I do not begrudge the Gulf States getting rich because we are so foolish to believe in economic models that do not include energy independence.
I do wonder why we give away military protection for nothing, and cannot get Arab states to police other Arab states.
I do get angry when I see the squalid streets of Afghanistan and the perpetual open sewer of Palestine and listen to the reasoning that it is always an American responsibility. It isn't and it never was.
___________________Gulf states’ foreign assets to top $2,000bn
By Simeon Kerr in Abu Dhabi Financial Times
January 16 2008
The net foreign assets of Gulf Arab states are set to rise to more than $2,000bn by the end of this year on rocketing oil prices, according to new research. The Institute of International Finance said the region’s public and private overseas wealth stood at $1,800bn (€1,211bn, £916bn) at the end of 2007.

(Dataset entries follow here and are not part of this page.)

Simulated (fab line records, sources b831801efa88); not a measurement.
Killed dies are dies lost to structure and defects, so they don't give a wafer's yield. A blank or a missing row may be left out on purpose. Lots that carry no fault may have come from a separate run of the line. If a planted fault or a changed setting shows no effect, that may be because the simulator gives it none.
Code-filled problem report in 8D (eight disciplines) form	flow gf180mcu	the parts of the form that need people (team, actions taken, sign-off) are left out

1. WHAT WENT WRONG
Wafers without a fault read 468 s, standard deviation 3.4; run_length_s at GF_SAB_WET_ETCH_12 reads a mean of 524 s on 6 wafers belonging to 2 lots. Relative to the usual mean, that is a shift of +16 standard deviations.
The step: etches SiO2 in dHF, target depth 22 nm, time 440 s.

“High oil prices are enabling the GCC [Gulf Co-operation Council] governments to place a growing volume of resources into reserve and wealth management funds, which will play increased roles in international financial markets,” said Charles Dallara, managing director of the IIF, a Washington-based association representing global financial institutions.
Sustained high oil prices will generate more capital spending and foreign investment as the GCC’s combined current account surplus should exceed $250bn in 2008, up from $215bn in 2007. Most of the foreign assets are controlled by sovereign wealth funds. The IIF said a slowdown in the US economy could cause a knock-on effect on global oil demand, causing prices to soften and a drop in GCC government revenues. However, the IIF believes that ongoing infrastructure investment among the six-member grouping should provide enough economic momentum for nominal growth to continue at 8 to 10 per cent in 2009.
But the report warned of serious inflationary pressures. Inflation in the GCC reached a 15-year high of 5.3 per cent in 2006, likely rising to 6.7 per cent in 2007, according to official figures that may understate price pressures.
While supply-side bottlenecks amid rampant population growth were driving up inflation, the report said: “The situation is being aggravated by policy shortcomings.” With five members of the GCC fixing their currencies to the US dollar, the region has few monetary options to stem liquidity growth as central banks are forced to track lower interest rates while the region booms.
The GCC’s nominal gross domestic product of $900bn in 2008 is more than double the amount registered in 2003. The region’s external debt is estimated to have reached $226bn in 2007, a three-fold rise on 2003, but at 28 per cent of GDP, the IIF described the aggregate ratio of debt as benign.
Hydrocarbons continue to form the bulk of the GCC’s wealth, accounting for 77 per cent of 2007 export earnings, up from 73 per cent in 2002. Oil export receipts reached $381bn in 2007, 8 per cent higher than in 2006, while natural gas revenues rose 18 per cent in 2007 to $26bn, driven by gas-rich Qatar.
But the private sector was playing an increasingly important role in the region’s latest petrodollar surge with the GCC’s non-oil sector growing this year at 14 per cent in nominal terms, the report said. Public expenditure had fallen from an average of 34 per cent in 2002 to 29 per cent in 2007.
While non-oil growth was providing job opportunities, most of these positions were taken by expatriate workers.